Donald Trump just couldn’t stand it. The man, a new and already infamous book characterizes as having little interest in the U.S. Constitution he swore to uphold, didn’t get it – how he somehow won the presidency despite his opponent, Hillary Clinton, besting him by three million votes.
So what did a man famed now for his immaturity and self-centered attitude do? He formed a commission to investigate voter fraud, which he was absolutely sure was the reason he didn’t win the election in a landslide. That ridiculous, narcissistic effort now has ended, shut down by Trump last week.
Trump couldn’t tell the truth, that voter fraud is extraordinarily rare in the United States and his commission was solely an attempt to salve his ego. He wasn’t satisfied with winning the election fair and square through the Electoral College thanks to victories in key, big states.
Even as he called off the commission, using the occasion to advocate for voter ID laws – another questionable waste of time and potentially unconstitutional – Trump couldn’t help himself: “Despite substantial evidence of voter fraud, many states have refused to provide the Presidential Advisory Commission on Election Integrity with basic information relevant to its inquiry. Rather than engage in endless legal battles at taxpayer expense, today I signed an executive order to dissolve the commission, and have asked the Department of Homeland Security to review these issues and determine next courses of action.”
Right. A more honest appraisal would have been: I’m dissolving this commission because even Republicans around the country thought it was a ridiculous waste of time and energy, didn’t care about it, and didn’t plan on going to any trouble to cooperate. And while I was cruising a little after getting a tax cut for the wealthy and business passed by a weak-willed Congress, I’m in trouble again because my old pal Steve Bannon and others are saying I’m a dope.”

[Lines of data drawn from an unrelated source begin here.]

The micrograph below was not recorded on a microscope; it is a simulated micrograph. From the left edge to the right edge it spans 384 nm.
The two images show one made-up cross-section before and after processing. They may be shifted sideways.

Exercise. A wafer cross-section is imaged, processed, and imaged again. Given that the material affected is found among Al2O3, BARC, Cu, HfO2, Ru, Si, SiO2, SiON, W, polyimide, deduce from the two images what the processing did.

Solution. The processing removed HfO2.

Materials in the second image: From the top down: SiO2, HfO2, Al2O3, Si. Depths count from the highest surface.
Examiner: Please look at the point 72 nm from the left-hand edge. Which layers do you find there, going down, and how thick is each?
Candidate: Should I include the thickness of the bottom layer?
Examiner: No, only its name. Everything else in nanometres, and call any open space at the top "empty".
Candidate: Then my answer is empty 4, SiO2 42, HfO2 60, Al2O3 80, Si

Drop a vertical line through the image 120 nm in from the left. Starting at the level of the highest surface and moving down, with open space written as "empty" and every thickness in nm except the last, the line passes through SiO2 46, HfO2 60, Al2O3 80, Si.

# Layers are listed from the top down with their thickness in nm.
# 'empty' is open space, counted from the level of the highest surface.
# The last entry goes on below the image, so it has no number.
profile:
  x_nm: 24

Trump’s initial bellowing about voter fraud claimed it represented millions of votes and speculated that if he lost the election it would be because it was stolen, two profoundly unpatriotic claims in a Democracy that stands strong because of the people’s belief in its fairness and in their final authority at the ballot box.
But the president’s real problem with the credibility of his commission was that the states that did cooperate a little found what they already knew, that voter fraud simply isn’t a problem in the United States. And that’s without additional attempts to suppress the votes of minorities and the elderly and younger people, all of whom tend to have more problems in acquiring “Voter ID” cards than others.
Trump showed, in this effort, that he’s willing to put the country through the wringer, dividing people, raising false claims, exaggerating an issue that doesn’t exist, if it can get him a few cheers in the campaign-style rallies he still loves to hold.
The country, in being divided by a selfish president, pays a price for the cheers of the president’s hard-core base. The promising thing is that the longer Trump’s presidency stumbles along, the lower the volume is liable to get.